There are waves in IPOs, a phenomenon called “hot issue markets” that are often disproportionally populated with firms in a particular industry, which provide a lot of insight as to the timing of IPOs and the perceived growth trajectory of a particular industry. Conversely, a company may opt to “pull” their IPO if market conditions are not favorable. A recent example of this is Bento Sushi pulling their IPO given the recent turmoil in the consumer discretionary sector and weakness of the Canadian economy, resulting in a low valuation.
The types of M&A transactions that competitors perform is crucial to identifying not only industry trends but also the valuation ranges implied in precedent transactions, a valuation analysis that we will discuss further in detail in this series. Regarding industry themes, a company may buy another company if there are strong realizable synergies, diversification opportunities, horizontal integration, vertical integration opportunities, and competition considerations.
Synergies refer to the cost savings realized from eliminating redundant activities, and an industry where synergy-oriented acquisitions are ramping up indicates that scaling opportunities are abundant.
Diversification refers to reducing the company’s overall exposure to a particular type of risk. For example, if companies that produce industrial machinery for construction purposes purchase companies specializing in military equipment, we can infer that these companies possibly have too much customer concentration risk in construction and wish to expand their customer base. Eliminating competition may be another motivation for a firm to acquire, and this trend is often associated with high premiums paid for these types of targets.
Equity and Debt Issuance
The biggest insight to be gained from observing capital raisings in an industry is the cost of capital. The capital cost represents the opportunity cost required by investors that can earn a risk-adjusted return by investing in the same asset class. For example, if a particular country is engaged in expansionary monetary policy since interest rates are low, companies will be more motivated to incur debt and pursue transactions, as they can do so cheaply.
Equity securities command a higher return than debt since shareholders are lower on the pecking order than creditors if a company was to go out of business and liquidate its assets. Furthermore, there is the risk of diluting existing shareholders. A strong financing mix will optimize the value created by a company pursuing a transaction, whether it is for an M&A transaction or for project financing. In theory, a company’s share value should go up by the NPV amount per share, and the cost of financing is embedded in the discount rate used for these projects. An industry undergoing heavy investment may indicate the existence of attractive growth opportunities.

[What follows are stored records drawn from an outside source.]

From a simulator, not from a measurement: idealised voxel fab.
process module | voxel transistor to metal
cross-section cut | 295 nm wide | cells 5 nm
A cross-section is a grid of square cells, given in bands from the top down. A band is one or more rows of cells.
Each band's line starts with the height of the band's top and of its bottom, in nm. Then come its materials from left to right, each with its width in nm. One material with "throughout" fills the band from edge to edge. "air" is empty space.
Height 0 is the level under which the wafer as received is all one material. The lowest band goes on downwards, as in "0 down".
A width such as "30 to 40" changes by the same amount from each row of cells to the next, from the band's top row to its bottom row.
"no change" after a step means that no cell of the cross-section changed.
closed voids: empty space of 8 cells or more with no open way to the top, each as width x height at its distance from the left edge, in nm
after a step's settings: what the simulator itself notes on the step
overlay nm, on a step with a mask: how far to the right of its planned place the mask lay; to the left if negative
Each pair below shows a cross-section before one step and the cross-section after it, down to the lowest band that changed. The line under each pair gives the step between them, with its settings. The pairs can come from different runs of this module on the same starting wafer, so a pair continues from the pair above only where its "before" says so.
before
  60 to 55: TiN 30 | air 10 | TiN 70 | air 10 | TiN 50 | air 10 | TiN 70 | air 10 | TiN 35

Other Types of Corporate Finance Activity
Normal Course Issuer Bids (NCIB), joint ventures, hostile takeovers, divestitures, bankruptcies, and recapitalizations are all examples of corporate finance activities a company can undertake to take advantage of a particular market condition. It is important for an investment banker to recognize the significance of the transaction and the timing considerations. Many of these transactions have both company-specific and industry-wide implications, and it is the investment banker’s job to identify the relevant information that pertains to the company they are pitching to. Corporate finance activity is, therefore, an invaluable part of the story that you will be selling to company management in investment banking.